Is Turkey an impartial mediator in Ukraine?

by time news

► “Turkey is not completely neutral”

Marc Pieriniformer European Union Ambassador to Turkey and researcher at Carnegie Europe.

Turkey claims that it is perfectly neutral between Ukraine and Russia. The reality is that it is not completely, neither in the eyes of kyiv, nor in the eyes of Moscow. Russia has sold long-range missiles to Turkey, is building a nuclear power plant there and is supplying it with gas. At the same time, Ankara provides kyiv with armed Bayraktar TB2 drones, effective against columns of armored vehicles, but not decisive since Russia has massively used cruise missiles and long-range artillery.

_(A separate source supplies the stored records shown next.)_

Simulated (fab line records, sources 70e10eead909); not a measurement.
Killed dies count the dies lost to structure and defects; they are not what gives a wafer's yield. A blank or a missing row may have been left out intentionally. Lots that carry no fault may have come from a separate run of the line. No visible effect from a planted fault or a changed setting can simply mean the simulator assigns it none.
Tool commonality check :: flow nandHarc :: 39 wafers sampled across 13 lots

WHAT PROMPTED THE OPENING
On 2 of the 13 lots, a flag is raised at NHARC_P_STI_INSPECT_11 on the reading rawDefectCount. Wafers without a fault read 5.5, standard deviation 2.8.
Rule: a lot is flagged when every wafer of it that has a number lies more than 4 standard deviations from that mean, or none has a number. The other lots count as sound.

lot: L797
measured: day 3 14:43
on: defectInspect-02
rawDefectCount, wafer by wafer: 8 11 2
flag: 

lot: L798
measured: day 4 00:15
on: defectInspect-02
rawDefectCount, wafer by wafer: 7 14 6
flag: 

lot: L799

To restore his image with NATO and respond to domestic political issues, Turkish President Recep Tayyip Erdogan has every interest in playing a visible role in the conflict. The organization of a “grain corridor” in the Black Sea is nevertheless an extremely difficult operation, both technically, because the approaches to Ukrainian ports have to be cleared, and politically, because of the lack of confidence in the commitments made by the Kremlin. Turkey would like to succeed in launching this operation on its own, but it cannot do so without international support, that is to say, ideally, within the framework of a United Nations Security Council resolution legally binding Russia to an agreement on grain exports from Ukrainian ports.

Turkey does not apply the sanctions imposed by the United States and the European Union against Russia but, under the Montreux Convention, it has closed the Bosphorus and Dardanelles straits to warships.

If Vladimir Putin imposed the lifting of this ban as a condition, it would be a real dilemma for Turkey because it would considerably increase the military risk for Ukraine, in particular for Odessa. Moreover, this closure is not without ambiguity because it did not prevent the passage of merchant ships carrying military equipment from Syria to Russian ports in the Black Sea or stolen Ukrainian cereals in the direction of the Mediterranean.

Another factor in the complex equation between Putin and Erdogan, will Russia give the green light to a new Turkish military offensive in Syria against the Syrian Kurds in two areas under the control of Moscow and the Damascus regime? This would allow Putin to extract concessions from his Turkish counterpart.

As a country bordering the Black Sea, Turkey plays a welcome role of facilitator but, between the display and the effective realization, there is a long way which is not crossed yet. The domestic political dimension is obvious, when polls give the Turkish president beaten by three of the possible candidates of the opposition coalition. For its part, Russia is trying to obtain in exchange a partial lifting of the sanctions. It’s a very complicated multi-grant game.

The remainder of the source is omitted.